3 Truths About Tribes & Why We Need Them

I didn’t invent the idea of tribes. But I’ve been using the term long before Seth Godin codified it in his book. Still, there are few resources that clarify the concept more than that one.

Why We Need Tribes
Photo credit: James Cridland (Creative Commons)

Understanding what a tribe is and how to leverage one is perhaps the most important lesson a leader (and writer) can learn. There are three truths I’ve discovered about the power of tribes, but before I share those, let’s define the term.

What is a tribe?

A tribe is a small but powerful group of people. It’s a fan base, a Bible study, a group of influencers. A tribe is small enough to feel personal but large enough to make a difference.

A tribe is not usually created out of thin air. More often than not, tribes are found. They are existing groups of people formed around very specific interests and passions. Many times, they’re leaderless — until someone has the courage to step up.

Here are some examples:

  • Trekkies are a tribe.
  • The Southern Baptist Convention is a tribe.
  • Vegans are a tribe.
  • J.K. Rowling readers are a tribe.
  • Your neighborhood may be a tribe.
  • Even a close-knit family can be a tribe.

All major movements begin with tribes, with a group of people who care enough to do something. And if your message is going to make a difference, you’re going to have to find yours.

Without a tribe, you’re irrelevant

You may have something to say, but if you open your mouth and there’s not tribe to hear you, what’s the point? If your words can’t spur people on, then perhaps your energy is better spent finding the people who will resonate with your message.

Because you can waste a lot of breath, spouting out a message nobody is listening to. But make no mistake: there are people who care about what you have to say. You just need to find them.

Without a tribe, you’re invisible

We all have talents and gifts that deserve to be noticed. Some of us are more comfortable with the spotlight than others, but all of us were created to live in community.

No man is an island…

But without a tribe, that’s exactly what you are: a loner, a rebel. Not a pioneer, a vagrant. As poetic as it may seem to go it alone, you need people to help you accomplish your vision (whatever it may be).

Without a tribe you’re ignorant

The surprising fact about tribes is not just that you get to lead one, but that it, in fact, leads you. The best leaders are servants. And when you find your tribe and take up the mantle of leadership, you will hear from people.
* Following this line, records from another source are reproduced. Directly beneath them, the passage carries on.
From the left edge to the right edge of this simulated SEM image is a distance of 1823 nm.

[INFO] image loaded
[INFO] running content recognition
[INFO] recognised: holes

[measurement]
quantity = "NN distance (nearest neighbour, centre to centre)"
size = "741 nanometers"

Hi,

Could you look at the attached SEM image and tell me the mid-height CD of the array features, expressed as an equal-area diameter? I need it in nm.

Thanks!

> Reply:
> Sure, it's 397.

They’ll tell you what they need, what they want. They’ll share their dreams and aspirations and greatest fears with you. And if you truly care, you’ll listen.

You’ll do everything you can to help those people, and they’ll love you for it. They’ll want to reward you (of course, the irony is helping them is the reward).

But if you never take the time to find the tribe, you’ll never get the chance to listen. And you’ll always be taking a shot in the dark when you write, speak, or try to create something you think the world needs.

Time to find your tribe

The best thing I ever did as a writer was find my tribe. I spent years figuring out what I wanted to say and what I didn’t. Then I focused on a specific niche and wrote just to that worldview.

Along the way, I encountered people and listened to their stories, which helped me better understand the message I wanted to articulate (I am still learning this).

The result is a small, but powerful group of people who will follow me wherever I want to lead (which is not something I take lightly). The cool part is it’s not just me leading them; it’s us, participating in a movement together.

If you’re someone who has something to say but is still waiting for people to listen, you need a tribe. And if you’re not quite sure how to find one, start here.

Why else do we need tribes? Share in the comments.

*Photo credit: James Cridland (Creative Commons)

58 thoughts on “3 Truths About Tribes & Why We Need Them

  1. I just wrote about finding mine at an Arkansas Women Bloggers conference. Incredibly important for moving forward, being challenged, and finding support. https://goodwolve.blogs.com/moxielife/2012/08/i-found-my-tribe.html

    1. Wow. Arkansas? Women Bloggers? This is the second time I’ve heard of it, but cannot find it. Please write me! And thanks so much for posting here! katharinetrauger.wordpress.com

  2. This really hit home. Spent the last 26 years speaking my vision to a “tribe” and left frustrated and disenchanted. Now looking to find another “tribe” and recognize how true your words are. Thanks and MacKeeper is worth it.

  3. Do we actually “find” our tribes? Or do they find us? It seems when I set out to find one, I end up frustrated and even confused. The best tribes I’ve been part of were accidental…but then became intentional, if that makes sense!

    1. good call. i’m honestly not sure. what I DO know is we don’t really BUILD a tribe. I’ve used this language before, and it’s inaccurate. a tribe is a group of people. you can’t really build that. the best you can do is facilitate it. sometimes we stumble upon these groups; other times, they come to us.

    2.  I agree.   Trying to find a tribe does lead to frustration. And,  I seem to end up feeling the way I did in middle school and high school when I just didn’t fit anywhere.  I like Jeff’s continued advice to just be generous, keep writing what you are passionate about, and let that do a lot of the leg work. 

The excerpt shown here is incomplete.